I've been thinking about this over the weekend and this morning. My current thinking is that the safest bet is the following approach:
When an RBW block is reported for a finalized replica:
- Case 1) if the block has a too-low generation stamp, mark it corrupt.
- Case 2) if the block has the correct generation stamp, ignore it (don't add to block locations or mark it corrupt)
Here's the reasoning:
Case 1 One of the DNs is reporting a stale generation stamp.
This means that the client must have either appended to the block or undergone pipeline recovery. There are two possibilities of why the DN is thus reporting an old genstamp:
- 1a) it is a "delayed block report" as described in this JIRA. We will later see a correct/up-to-date BR for the same block.
Here it is OK to mark the block as corrupt, since when we sent the "invalidate" message to the DN, we'll invalidate the old genstamp specifically. So when the DN receives the invalidation, it will not delete the new (correct) replica, but rather just ignore it.
- 1b) the client lost its connection to this DN node and did a pipeline recovery before closing the file. In this case we will never see a correct/up-to-date BR.
Here it's also OK to mark it as corrupt, because it really is corrupt (ie didn't participate in the block recovery).

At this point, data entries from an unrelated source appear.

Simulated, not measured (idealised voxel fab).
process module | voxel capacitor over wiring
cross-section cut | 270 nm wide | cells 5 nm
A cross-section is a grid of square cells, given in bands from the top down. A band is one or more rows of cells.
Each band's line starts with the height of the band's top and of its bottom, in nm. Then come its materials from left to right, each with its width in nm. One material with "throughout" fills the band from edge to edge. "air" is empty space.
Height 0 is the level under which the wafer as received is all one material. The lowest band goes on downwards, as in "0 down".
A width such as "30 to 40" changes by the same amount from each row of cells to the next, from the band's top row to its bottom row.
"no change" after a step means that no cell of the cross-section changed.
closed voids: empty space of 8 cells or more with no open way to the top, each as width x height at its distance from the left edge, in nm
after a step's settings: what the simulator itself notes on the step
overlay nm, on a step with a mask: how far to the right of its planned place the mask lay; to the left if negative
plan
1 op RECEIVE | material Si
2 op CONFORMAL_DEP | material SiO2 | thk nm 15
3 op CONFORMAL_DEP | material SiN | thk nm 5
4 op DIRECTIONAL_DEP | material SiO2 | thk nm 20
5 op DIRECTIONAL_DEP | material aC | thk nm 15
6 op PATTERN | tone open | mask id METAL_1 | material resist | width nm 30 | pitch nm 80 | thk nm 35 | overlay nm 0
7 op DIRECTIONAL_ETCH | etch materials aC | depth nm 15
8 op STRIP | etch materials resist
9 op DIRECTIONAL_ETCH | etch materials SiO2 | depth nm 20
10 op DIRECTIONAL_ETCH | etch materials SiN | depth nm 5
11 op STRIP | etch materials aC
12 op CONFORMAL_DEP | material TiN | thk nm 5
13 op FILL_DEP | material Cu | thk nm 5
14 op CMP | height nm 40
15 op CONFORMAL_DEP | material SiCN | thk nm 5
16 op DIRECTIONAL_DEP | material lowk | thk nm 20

Case 2 correct generation stamp, but RBW report on a FINALIZED block
As far as I can think, the only way we can get here is with the "delayed report" scenario described in this JIRA. The reasoning is as follows:
- in order for the client to call completeBlock(), it must have gotten a successful pipeline close from all of the DNs in the current pipeline
- if the pipeline nodes had changed, it would have gotten a different generation stamp. So, all of the nodes that have a block with the correct genstamp were in the closed pipeline
- thus all of the nodes with the correct genstamp would have the correct length and state, and any report otherwise is because of a message delay.
The only other possibility is something like a machine crash which doesn't replay the ext3 journal causing some blocks to get rolled back to a prior state. In this case, upon restart, the DN would change it to be a RWR (ReplicaWaitingRecovery) and we could use the original logic of marking it corrupt.
I think the above solution is safer and simpler than any other solutions I could come up with.